Wang, a professor at Shanghai's Tongji University, isn't alone. Li Tiangang, a Chinese historian and a professor at Shanghai's Fudan University, said he was under the impression that the U.S. wasn't interested in the world expo.
"I know the Americans had a very difficult time," he said. "There wasn't enough support. They think the world's fair is very old-fashioned."
Funding shortages and an apparent lack of interest by the big corporations that usually help finance such projects plagued the USA Pavilion.
In March 2008, the State Department announced that it had given authorization to design, build and raise money for the USA Pavilion. Later that year, the nonprofit group that had been given the go-ahead, Shanghai Expo 2010 Inc., told the State Department that it was shutting down because of a lack of time and money.
In the spring of 2009, long after most other nations had begun work on their pavilions, Chinese officials, frustrated by the failing U.S. effort, asked Secretary of State Hillary Clinton to intervene.
"We know that the Chinese authorities in mid-2009 were not amused with what was going on," said Bob Jacobson, a management consultant and strategic planner based in Tucson, Ariz., whose pavilion team was passed over by the State Department. "They saw this as being the exemplification of the American way of doing things."

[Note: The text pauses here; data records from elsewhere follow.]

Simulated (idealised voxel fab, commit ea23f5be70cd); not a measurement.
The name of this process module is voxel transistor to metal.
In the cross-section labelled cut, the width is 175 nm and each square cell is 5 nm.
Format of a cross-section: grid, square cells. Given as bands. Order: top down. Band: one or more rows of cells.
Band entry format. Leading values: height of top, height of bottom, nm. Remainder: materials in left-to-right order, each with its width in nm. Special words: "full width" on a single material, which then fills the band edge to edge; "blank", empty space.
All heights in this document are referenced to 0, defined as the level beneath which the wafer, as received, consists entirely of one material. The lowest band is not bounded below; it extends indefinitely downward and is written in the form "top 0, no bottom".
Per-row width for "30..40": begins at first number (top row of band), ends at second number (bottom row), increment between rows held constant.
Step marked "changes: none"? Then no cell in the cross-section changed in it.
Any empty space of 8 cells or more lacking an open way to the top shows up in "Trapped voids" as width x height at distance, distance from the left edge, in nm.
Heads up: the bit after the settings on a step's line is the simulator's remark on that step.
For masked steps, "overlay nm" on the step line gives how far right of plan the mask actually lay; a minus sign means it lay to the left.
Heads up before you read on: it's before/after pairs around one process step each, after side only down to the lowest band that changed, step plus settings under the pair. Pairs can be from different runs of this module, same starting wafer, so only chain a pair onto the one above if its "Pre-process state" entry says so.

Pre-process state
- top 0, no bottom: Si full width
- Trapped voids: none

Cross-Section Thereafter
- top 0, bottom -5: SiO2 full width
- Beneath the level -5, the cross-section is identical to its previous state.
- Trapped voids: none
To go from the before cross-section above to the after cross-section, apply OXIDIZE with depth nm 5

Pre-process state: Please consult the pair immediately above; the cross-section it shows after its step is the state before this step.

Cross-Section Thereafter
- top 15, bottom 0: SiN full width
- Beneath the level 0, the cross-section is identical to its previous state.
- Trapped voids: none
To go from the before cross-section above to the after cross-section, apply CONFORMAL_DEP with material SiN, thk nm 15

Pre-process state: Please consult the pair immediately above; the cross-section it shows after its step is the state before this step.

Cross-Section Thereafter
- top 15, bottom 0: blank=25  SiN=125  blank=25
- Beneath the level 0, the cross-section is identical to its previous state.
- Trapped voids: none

Because U.S. law bars the use of federal money for international expos, pavilion organizers were forced to solicit corporate sponsorships with Clinton's help. This April, Citigroup signed a contract to donate the final $5 million for the $61 million pavilion, ending a yearlong fundraising campaign.
Although the theme of the expo is "Better City, Better Life," most of the buildings constructed for the project will be torn down when the expo closes in October. It's estimated that Shanghai spent about $45 billion getting ready for the expo, about what Beijing spent preparing for the 2008 Summer Olympics.
Nevertheless, the expo faces another problem in the U.S. and the West in general: indifference.
Jeffrey Wasserstrom, a history professor at the University of California Irvine who's the author of several books on China, said the lack of interest in the expo was disconcerting.
"You think, surely the rest of the world is paying attention, but the expo still hasn't gotten any kind of close attention in the West," he said. "It was disappointing that the U.S. took so long to get engaged. It seems that we were too slow to realize this was an event that was important enough to China that we should be involved in it."
Historian Li isn't worried about U.S. involvement, though.
"I don't know what kinds of things America can show," he said. "I don't expect too much."
Instead, Li focuses on what Shanghai has to offer: multiple cultures living together in harmony. He hopes this will be a chance for China to show the world that it can pull off another international event after the Beijing Olympics.
Kate Merkel-Hess, the founding editor of The China Beat blog, which provides context and criticism on contemporary China from China scholars and journalists, said this kind of confidence from the Chinese was no surprise.
"Like the Olympics, the expo demonstrates that China has arrived on the world stage," said Merkel-Hess, who's a postdoctoral scholar in the Humanities Center and the Department of History at the University of California Irvine. "Certainly, the Olympics were an important event for Chinese people and for the Chinese government, demonstrating that China is respected and important globally and that it can successfully play host to a major international event."
She pointed out, though, that the Olympics were more a product of than a cause of China's growing confidence, which she said came from the country's continued ability to weather the financial crisis "with relative ease."
(Schmelzlen, a student at Penn State University, reported this story from Shanghai for a class in international journalism.)